Friday, February 17, 2012

Zambia needs to prepare for potential global downturn, says Guloba


ZAMBIA needs to prepare adequately for a potential global downturn because the euro debt crisis will continue to create risks and vulnerabilities in future economic prospects, says a local World Bank official.

Making submissions to the parliamentary committee on estimates under the theme 'Impact of the Euro zone crisis on Zambian economy', World Bank Zambia economist Asumani Guloba said prospects were still good because the economy had weak direct links with the Euro zone countries.

"Zambia's direct trade with the Euro zone countries is small but the euro-crisis creates risks and vulnerabilities to future prospects such as a slowdown in global economy and decline in export demand," Guloba said.

"Other factors that might result from the Euro crisis is decline in copper prices, reduced output and income, slowdown in mining investment and worsening of external position. So going forward, Zambia needs to prepare for a potential global downturn because the global economy is in a delicate state."

He submitted that Zambia should maintain the prudent monetary and fiscal policies.

"There is need to prepare for the road ahead because aid is declining and international borrowing is subjected to market swings (risk aversion could grow) and there is need to maintain a flexible Kwacha exchange rate which enables the economy to adjust to external shocks," Guloba said.
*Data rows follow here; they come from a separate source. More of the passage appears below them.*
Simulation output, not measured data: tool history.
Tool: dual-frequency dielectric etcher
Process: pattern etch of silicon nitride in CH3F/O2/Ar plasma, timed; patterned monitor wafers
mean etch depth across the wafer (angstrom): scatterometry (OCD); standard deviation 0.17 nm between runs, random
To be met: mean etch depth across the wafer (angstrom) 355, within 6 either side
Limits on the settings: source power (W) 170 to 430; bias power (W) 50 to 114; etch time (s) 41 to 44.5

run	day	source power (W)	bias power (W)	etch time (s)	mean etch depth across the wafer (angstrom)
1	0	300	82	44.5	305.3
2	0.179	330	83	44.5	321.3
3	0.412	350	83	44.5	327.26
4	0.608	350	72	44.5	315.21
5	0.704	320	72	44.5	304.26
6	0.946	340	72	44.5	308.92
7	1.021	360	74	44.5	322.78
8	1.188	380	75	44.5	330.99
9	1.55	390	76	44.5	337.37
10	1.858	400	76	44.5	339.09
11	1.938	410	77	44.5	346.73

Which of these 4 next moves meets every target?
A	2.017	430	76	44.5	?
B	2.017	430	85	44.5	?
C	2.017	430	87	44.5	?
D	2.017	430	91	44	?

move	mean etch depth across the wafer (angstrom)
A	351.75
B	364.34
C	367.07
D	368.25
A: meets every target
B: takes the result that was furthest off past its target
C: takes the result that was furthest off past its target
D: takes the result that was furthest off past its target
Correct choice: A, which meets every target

"Also there is need to improve efficiency in the use of resources, improve the quality and efficiency of infrastructure investments in energy and transport sectors and roads' investment project processes need to be strengthened."

On the budgeting process in the country, Guloba said there should be a clear link between the policy framework and budget process.

"Ministries, Provinces and Spending Agencies (MPSA) budgets are now activity based and the budget cycle has been revised to begin at the start of the year but, in practice, reforms are not sufficiently linked and national development plans are not linked to the budget and there is insufficient analytical work to guide resource allocation and the medium-term focus of the budget remains weak," Guloba said.